UK Hizballah ban 'will not affect Lebanon's banks'

UK Hizballah ban 'will not affect Lebanon's banks'
Lebanon's Central Bank Governor Riad Salameh said the UK decision to ban Hizballah's political wing would not affect his country.
3 min read
27 February, 2019
The sentiment was earlier shared by Lebanon’s Hizballah-affiliated health minister [AFP]
Lebanon’s financial sector will not be affected by a UK decision to designate bot of Hizballah's military and political wings as a terrorist organisation, a senior bank official said on Tuesday.

“This issue has nothing to do with the banking sector and won’t affect the financial situation,” Central Bank Governor Riad Salameh told LBCI TV channel, according to the Daily Star.

Lebanon’s Hizballah-affiliated health minister earlier claimed the UK’s decision would not affect his ministry’s work.

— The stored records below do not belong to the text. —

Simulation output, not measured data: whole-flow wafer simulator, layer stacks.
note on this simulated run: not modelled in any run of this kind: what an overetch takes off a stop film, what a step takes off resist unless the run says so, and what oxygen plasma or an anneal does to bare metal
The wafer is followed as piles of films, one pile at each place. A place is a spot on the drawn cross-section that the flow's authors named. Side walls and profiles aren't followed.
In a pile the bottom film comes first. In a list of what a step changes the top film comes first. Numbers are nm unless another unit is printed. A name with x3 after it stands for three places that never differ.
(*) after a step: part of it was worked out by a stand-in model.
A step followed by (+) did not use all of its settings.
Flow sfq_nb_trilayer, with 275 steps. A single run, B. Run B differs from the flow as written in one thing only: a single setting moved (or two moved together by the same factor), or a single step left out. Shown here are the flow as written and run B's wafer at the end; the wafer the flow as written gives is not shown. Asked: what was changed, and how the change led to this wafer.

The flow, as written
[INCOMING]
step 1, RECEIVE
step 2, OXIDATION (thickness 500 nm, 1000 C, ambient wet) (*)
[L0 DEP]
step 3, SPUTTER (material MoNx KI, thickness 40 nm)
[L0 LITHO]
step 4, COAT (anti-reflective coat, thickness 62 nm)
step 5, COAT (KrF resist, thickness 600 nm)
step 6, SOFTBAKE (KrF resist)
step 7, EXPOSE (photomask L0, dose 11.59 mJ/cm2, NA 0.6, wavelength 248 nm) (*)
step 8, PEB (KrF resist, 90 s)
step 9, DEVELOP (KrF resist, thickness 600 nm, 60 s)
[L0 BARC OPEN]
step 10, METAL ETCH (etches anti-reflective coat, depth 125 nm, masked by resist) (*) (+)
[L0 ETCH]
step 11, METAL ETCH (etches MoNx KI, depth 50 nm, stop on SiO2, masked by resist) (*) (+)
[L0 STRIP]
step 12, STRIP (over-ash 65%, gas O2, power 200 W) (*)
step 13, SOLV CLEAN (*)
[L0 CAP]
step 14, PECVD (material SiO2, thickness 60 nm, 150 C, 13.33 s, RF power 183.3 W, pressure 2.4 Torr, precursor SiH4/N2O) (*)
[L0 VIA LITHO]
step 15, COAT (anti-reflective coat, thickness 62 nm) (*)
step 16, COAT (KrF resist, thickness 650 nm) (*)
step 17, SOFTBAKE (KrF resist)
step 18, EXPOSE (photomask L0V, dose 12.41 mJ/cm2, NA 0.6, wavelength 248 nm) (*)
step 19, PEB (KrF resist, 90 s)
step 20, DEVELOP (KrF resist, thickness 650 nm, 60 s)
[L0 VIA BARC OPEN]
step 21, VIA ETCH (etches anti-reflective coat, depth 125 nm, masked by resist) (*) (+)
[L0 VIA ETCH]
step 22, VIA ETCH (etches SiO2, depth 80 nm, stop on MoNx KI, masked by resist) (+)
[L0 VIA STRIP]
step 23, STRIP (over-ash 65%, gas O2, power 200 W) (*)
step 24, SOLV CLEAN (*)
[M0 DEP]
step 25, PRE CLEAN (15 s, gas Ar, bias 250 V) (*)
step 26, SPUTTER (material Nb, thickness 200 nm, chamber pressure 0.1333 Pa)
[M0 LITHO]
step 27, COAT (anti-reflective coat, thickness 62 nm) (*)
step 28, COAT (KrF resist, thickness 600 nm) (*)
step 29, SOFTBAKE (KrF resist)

“My work at the ministry is to provide services [to the people] and isn’t related to the political and military work of Hizballah,” Jamil Jabak told Voice of Lebanon radio.

The comments came after the UK on Monday it would seek to ban the political wing of Hizballah, making membership of the movement or inviting support for it a crime in Britain, in a move that earned swift praise from the United States and Israel.

The decision follows outrage last year over the display of the Hizballah flag, which features a Kalashnikov assault rifle, at pro-Palestinian demonstrations in London.

"Hizballah is continuing in its attempts to destabilise the fragile situation in the Middle East," British interior minister Sajid Javid said in a statement.

"We are no longer able to distinguish between their already banned military wing and the political party. Because of this, I have taken the decision to proscribe the group in its entirety," he said.

The ban is subject to a vote in the British parliament this week and is likely to pass.

Hizballah is a militant movement established in 1982 during the Lebanese civil war.

Its capture of two Israeli soldiers in 2006 sparked a 34-day war in which 1,200 people were killed.

Israel's foreign minister welcomed Britain's decision and called for the United Nations to follow suit.

"I would like to praise the British government on the decision to recognise the entire Hizballah organisation as a terrorist organisation," Israel Katz wrote on Twitter. 

"In my upcoming meeting with the UN secretary-general in New York next week I will stress that the UN institutions should take a similar resolution."

US Secretary of State Mike Pompeo also commended the move and said it showed that "international unity to confront Iran's regime continues to grow".

"This Iran-sponsored terrorist group has American blood on its hands & continues to plot & carry out attacks in the Mideast, Europe & around the world," he tweeted. 

The Hizballah movement, now a major political party in Lebanon, holds three cabinet posts there.

But British Foreign Secretary Jeremy Hunt said in a statement any distinction between its military and political wings "does not exist".

"This (decision) does not change our ongoing commitment to Lebanon, with whom we have a broad and strong relationship," he added.

Lebanon's Foreign Minister Gebran Bassil said senior British officials had agreed the issue should not "impact on bilateral relationships between Lebanon and Britain".

Bassil, whose Free Patriotic Movement party is allied with Hizballah in government, added it "will not have direct negative consequences on Lebanon because we are already used to this situation with other countries”.